Let us turn to Matthew 13 and catch up to read what the Kingdom of Heaven resembles …
Introduction: Today we have mostly apostate churches ... made up of people who have turned away from the fundamentals of the faith. Constant diligence must be given to keep the church true to the Word of God and its teachings. Just as God’s Word predicts, people in these last days turn away their ears from the truth, and are turned to fables. Did you know that whatever you want to believe, there’s a group in town that will accommodate you?
The historical development of the church of God would be one of humble beginnings. However, this parable contains more than this important truth. Hidden within it is a warning about the perversion of the church's method of growth and of satanic attacks upon it. This parable is an analogy, and as with all analogies, the symbolism is not exact but similar. Therefore, the symbolism of the Kingdom of God being likened to a mustard seed is not identical, yet it explains a particular aspect of the process that the church goes through in preparing for God's Kingdom.
What is the process that the church undergoes in preparing for God's Kingdom?
1. Remarkably Small Beginnings (v. 31)
The mustard seed stands for the progress of the church from small beginnings. Because of its minuteness, the mustard seed came to symbolize small beginnings, denoting the smallest weight or measure, a tiny particle. The parable focuses on this idea of smallness. The mustard seed is something small that does its part to expand in preparation for the Kingdom of God. The seed represents an instrument by which spiritual growth can be advanced, just as a plant grows and reproduces itself through a seed.

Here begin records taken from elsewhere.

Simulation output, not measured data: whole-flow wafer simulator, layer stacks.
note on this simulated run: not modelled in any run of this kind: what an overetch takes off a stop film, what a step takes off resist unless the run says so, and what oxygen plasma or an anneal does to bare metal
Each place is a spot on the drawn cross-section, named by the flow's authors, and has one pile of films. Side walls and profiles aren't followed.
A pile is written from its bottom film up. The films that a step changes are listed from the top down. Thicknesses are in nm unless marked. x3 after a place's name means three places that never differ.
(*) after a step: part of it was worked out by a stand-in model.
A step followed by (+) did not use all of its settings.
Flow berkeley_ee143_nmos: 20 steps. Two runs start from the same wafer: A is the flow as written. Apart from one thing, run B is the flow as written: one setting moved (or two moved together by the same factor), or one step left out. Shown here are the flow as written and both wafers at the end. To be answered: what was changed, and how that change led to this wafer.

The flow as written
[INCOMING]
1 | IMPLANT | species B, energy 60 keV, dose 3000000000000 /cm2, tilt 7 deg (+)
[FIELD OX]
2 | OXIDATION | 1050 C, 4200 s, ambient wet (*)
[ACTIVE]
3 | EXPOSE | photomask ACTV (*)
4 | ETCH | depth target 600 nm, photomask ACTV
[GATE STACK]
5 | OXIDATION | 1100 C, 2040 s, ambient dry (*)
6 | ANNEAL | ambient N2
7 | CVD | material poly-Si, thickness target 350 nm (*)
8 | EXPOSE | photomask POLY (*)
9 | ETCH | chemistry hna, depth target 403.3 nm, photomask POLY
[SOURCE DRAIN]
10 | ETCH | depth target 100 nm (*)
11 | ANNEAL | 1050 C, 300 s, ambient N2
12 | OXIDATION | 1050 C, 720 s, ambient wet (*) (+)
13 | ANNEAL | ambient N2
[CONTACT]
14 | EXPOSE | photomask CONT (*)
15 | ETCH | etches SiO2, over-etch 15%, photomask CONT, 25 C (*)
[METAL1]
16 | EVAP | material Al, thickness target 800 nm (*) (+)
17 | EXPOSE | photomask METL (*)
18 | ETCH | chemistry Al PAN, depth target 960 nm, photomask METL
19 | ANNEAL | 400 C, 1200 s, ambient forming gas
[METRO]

In this parable, the small seed is the church, which appeared as the first-fruits of the Word. Just as in the Parable of the Sower, the one who sows the mustard seed is the Son of Man, Jesus Christ, and the field is the world. Jesus Himself had an insignificant entrance into the world by human standards, and the church He founded is likewise a "little flock" (Luke 12:31-32), small and designed by God not to become a physically powerful organization that would make a spectacle of itself.
In Matthew 7:13-14, Christ says the way that leads to eternal life is difficult and narrow, and few find it. He reiterates in Matthew 20:16 that few are chosen. In Luke 10:2, when sending the seventy out, He says the laborers are few. Paul argues in I Corinthians 1:26-29 that God calls the weak and the base of the world to put to shame the mighty and the noble. Jesus is referring to those few who, upon their calling by God, voluntarily submit to God's dominion, the Kingdom of God.
You can see the truth of this parable when you think back over what God has done. King Jesus did not first enter the world in a purple robe on a red carpet surrounded by blaring trumpets, but as fetus in the womb of a young girl in a small town, subhuman by some standards today. His public ministry was not heralded with billboards and commercials and fliers, but with a single-sentence sermon in a rural area. His first followers were not proud and plentiful, but a dozen working class men. The Great Commission did not begin with a fleet of ships with Christian flags waving above, but with eleven stupefied men over a breakfast conversation. The church did not begin with an orchestrated launch, but with 120 people, about the size of Dulin’s Grove, in a prayer meeting.
Kingdom seeds are not big. Kingdom seeds are not small. Kingdom seeds are remarkably small, especially in contrast with how big a result they produce.
Illustration: An idea which may well change civilization begins with one man. In the British Empire it was William Wilberforce who was responsible for the freeing of the slaves. The idea of that liberation came to him when he read an exposure of the slave trade by Thomas Clarkson. He was a close friend of Pitt, the great Prime Minister. One day he was sitting with Pitt and George Grenville in Pitt’s garden at Holwood. It was a scene of beauty with the Vale Keston opening out before them, but the thoughts of Wilberforce were not on the beauty but on the blots of the world. Suddenly Pitt turned to him: “Wilberforce,” he said, “why don’t you give a notice of a motion on the slave-trade?” The idea was sown in the mind of the one man, and the idea changed life for hundreds of thousands of people. An idea must find a man in order that the idea may possess the man; but when an idea finds such a man an unstoppable tide begins to flow. (With thanks to William Barclay for this illustration)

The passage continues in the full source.